INTRODUCTION TO SLAng

A language for ASP SLAs

/slang.php

Copyright UCL 2006

Disclaimer: None of the information provided on this page should be construed as legal advice. SLAng is under development and should not yet be used for real SLAs.

Requirements

SLAng is designed so that SLAs expressed in the language meet two carefully chosen sets of requirements:

Generic requirements: apply to SLAs for any domain. These include:

  • Understandability: agreements of any kind require a mutual understanding of terms between the involved parties. Such an understanding can be difficult to establish for SLAs. The qualities of a service must be defined in such a way that it is clear how to measure them. Constraints on the behaviours of the parties that impact on QoS must be clearly defined, so that the cause of SLA violation can be unambiguously attributed to the party at fault.
  • Precision: for any given behaviour of the system it should be unambiguously clear what the consequences are in terms of penalty payments defined in the SLA.
  • Practicality: SLAs can be useful in a number of different contexts. They are part of contracts, and must therefore be understandable in legal contexts. They must also inform monitoring technologies, and conformance to SLAs must be checked. They may be used in technologies that adapt application deployments automatically to optimise performance or resource usage. Therefore SLAs should be expressed formally, but using technologies which make them easy for humans to understand and manipulate.
  • Monitorability: it is unwise to accept an undertaking from another party to fulfil a responsibility or pay a penalty if you will not be able to tell whether the party has fulfilled the responsibility. Therefore, SLAs should only place conditions on events that can be monitored by both parties, or reported on by trusted third-parties.

ASP requirements: determine the set of constraints that it is appropriate to include in an SLA for application-service provision. From a theoretical point of view, it is helpful to consider the requirements that the various parties will wish to apply to the events occurring in the scenario.
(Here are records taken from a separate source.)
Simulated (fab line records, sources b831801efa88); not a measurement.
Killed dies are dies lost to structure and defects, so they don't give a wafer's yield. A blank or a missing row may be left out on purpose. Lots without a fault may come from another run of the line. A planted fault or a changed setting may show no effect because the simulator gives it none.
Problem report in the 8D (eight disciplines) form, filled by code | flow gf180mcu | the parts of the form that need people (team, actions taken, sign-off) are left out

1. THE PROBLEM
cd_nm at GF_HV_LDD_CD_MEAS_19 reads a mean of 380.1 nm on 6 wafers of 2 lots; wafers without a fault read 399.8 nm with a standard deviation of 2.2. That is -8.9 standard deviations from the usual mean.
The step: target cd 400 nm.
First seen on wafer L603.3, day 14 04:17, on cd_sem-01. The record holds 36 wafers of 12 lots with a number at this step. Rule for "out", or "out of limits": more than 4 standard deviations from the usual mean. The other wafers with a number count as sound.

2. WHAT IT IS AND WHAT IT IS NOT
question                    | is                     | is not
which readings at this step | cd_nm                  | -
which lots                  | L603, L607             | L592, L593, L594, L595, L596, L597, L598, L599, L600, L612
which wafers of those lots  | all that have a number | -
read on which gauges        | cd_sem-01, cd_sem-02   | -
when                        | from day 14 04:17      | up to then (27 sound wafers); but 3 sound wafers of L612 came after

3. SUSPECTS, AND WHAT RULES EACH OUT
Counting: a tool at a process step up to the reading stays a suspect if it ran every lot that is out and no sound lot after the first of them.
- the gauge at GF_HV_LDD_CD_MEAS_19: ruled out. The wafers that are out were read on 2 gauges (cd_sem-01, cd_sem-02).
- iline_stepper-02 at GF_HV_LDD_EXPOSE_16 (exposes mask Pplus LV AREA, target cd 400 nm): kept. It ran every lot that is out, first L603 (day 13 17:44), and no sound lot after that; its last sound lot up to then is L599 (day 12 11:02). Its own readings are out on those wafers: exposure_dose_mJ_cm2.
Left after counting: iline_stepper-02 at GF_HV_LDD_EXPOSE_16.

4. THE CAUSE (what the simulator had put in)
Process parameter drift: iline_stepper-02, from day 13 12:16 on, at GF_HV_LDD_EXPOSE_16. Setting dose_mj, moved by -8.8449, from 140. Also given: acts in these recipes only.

In the above diagram events corresponding to request dispatch, request receipt at the service, response dispatch and response receipt by the client are labelled x, y, z and w. These events can be considered to have two major attributes: the time that they occur and the content of the message being sent or delivered.

The client's requirement in this case is on w relative to x: w must occur within some time-limit of x and must be the correct response given the content of x and the state of the service when x occurred. These are latency and reliability constraints.

The service requires that y does not occur too often, as requests may potentially overwhelm the service. This is a throughput constraint.

The ISP requires that x and z do not occur too frequently as these may overload the network. These are also throughput constraints.

A language for ASP SLAs must somehow allow SLAs to be agreed to allow the parties to insure these requirements, by associating penalty payments with their violation. Multiple SLAs may be required.

SLAng design points

Designed for precision and usability:

The SLAng semantics are defined by associating a model of the language with a model of service usage. The presence of SLA elements imposes constraints on the possible behaviours that can be observed in the model. The model is defined using EMOF, a language similar to UML class diagrams. This makes it easy for IT professionals who need to reason about QoS to see how the model corresponds to their systems. The constraints are described using the Object Constraint Language (OCL), which has a well defined semantic of its own, meaning that the constraints are unambiguous.

Designed for practicality:

The adoption of EMOF as the language for the meta-modelling of SLAng confers a number of practical advantages. EMOF is a standard of the OMG, and is intended for the design of meta-data repositories. The OMG also define a pair of specifications for meta-data interchange which may be used for languages defined using EMOF. The first, XMI, is based on XML, meaning that SLAng SLAs can be exchanged in a manner compatible with existing XML-based web-services standards, such as WSDL and SOAP. The second, the Human-Usable Textual Notation (HUTN) is more suitable for human use. The UCL MDA tools, used to define SLAng and implement the Eclipse plug-in for the language, support both of these standards.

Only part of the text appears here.